You might have noticed that there are other, quite different plants also called ‘Money’. The Jade Plant, Crassula ovata, is also called ‘Money Plant’ by some people, perhaps because of the round, coin-like leaves. Then there is the Money Tree, Pachira aquatica, a small tree with a fascinating braided trunk made from 5 seedlings. The actual tree is called, among other things, Malabar chestnut, because it produces edible nuts (yours won’t, sorry). These braided trees were first created in 1986 by a hard-up truck driver, and they  became symbols of luck with money. Decorated with red ribbons they are given as gifts to new businesses in Taiwan and throughout Asia. When they arrived in America, the ‘get rich’ part stuck, and they too became Money Trees. To avoid confusion, it is best to call the plant we are looking at the Chinese Money Tree, since that is where it came from.

How to Care for the Chinese Money Plant

The good news about the Chinese Money Plant is how easy it is to take care of. Place it in a bright spot away from hot direct sun – winter sun is fine – and water only when the soil is almost completely dry. The fleshy leaves hold water so you don’t need to mist it or anything, and as long as the leaves are shiny and firm, it doesn’t need watering. Wait till it looks a bit dull, or wait for the soil to become quite dry. Overwatering is the main reason these plants die. When repotting it is a good idea to use a soil for cactus or succulents, rather than a regular houseplant soil, but that isn’t vital, but it does help reduce the risk of overwatering.

If you also have real pets, you don’t need to worry if you see them taking an experimental nibble on your Chinese Money Plant. It isn’t poisonous, and losing a leaf or two isn’t going to hurt it either.

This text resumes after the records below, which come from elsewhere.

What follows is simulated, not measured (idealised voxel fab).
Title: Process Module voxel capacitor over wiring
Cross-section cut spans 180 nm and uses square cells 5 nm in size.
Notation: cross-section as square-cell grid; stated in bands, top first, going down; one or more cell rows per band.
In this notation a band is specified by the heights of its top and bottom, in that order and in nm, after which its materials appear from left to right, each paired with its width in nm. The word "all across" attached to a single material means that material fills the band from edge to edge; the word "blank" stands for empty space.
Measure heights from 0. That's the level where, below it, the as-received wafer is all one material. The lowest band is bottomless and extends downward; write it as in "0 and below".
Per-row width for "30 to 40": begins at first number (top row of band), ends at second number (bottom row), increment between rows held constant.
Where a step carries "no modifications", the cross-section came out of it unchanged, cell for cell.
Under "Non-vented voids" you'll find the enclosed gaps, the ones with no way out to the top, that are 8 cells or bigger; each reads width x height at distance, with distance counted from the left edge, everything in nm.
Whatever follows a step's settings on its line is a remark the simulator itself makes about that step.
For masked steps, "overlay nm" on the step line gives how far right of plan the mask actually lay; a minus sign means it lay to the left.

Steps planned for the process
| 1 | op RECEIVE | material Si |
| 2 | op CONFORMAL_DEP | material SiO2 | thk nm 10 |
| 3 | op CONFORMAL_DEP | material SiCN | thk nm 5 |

The Story of the Chinese Money Plant

We started out talking about how this plant spread around the world through friends long before it caught the attention of plant professionals. Here is the whole story.

China at the end of World War II was a dangerous place, with a civil war going on. That war dated back to the 1924, when there was an attempt between the right-wing Kuomintang Party and the Chinese Communist Party to free China of feuding warlords. In 1927 that alliance broke down, and fighting broke out between them, lasting until 1937. That was the year that Japan invaded China, and the Chinese rallied together to fight the common enemy. In 1945, after WWII the fighting broke out again, ending in 1949 with the victory of the Communists, and the escape of the Kuomintang leader, Chang Kai-Shek,  and his supporters to the island of Taiwan.

Although dangerous, missionaries had always been working in China, and they were still there when WWII ended. A Norwegian missionary, Agnar Espegren, and his family were living in Hunan province, in the south, where, by coincidence, Mao Zedong was born. In 1945 the family left, probably ordered to go by the Communists, or just because it had become unsafe. They first went to the western city of Kunming, where it seems they acquired a plant, perhaps from a market. From there they went to Calcutta, India, and by March, 1946 they were back in Norway.

A Kunming street in 1945

Among their luggage was the plant, still alive, and they kept it. Over the following years Agnar, who travelled extensively, passed on pieces to friends and acquaintances, and it soon spread to neighboring Sweden, becoming popular as a plant to gift to others. Pieces root easily in water or soil, so making more was never a problem.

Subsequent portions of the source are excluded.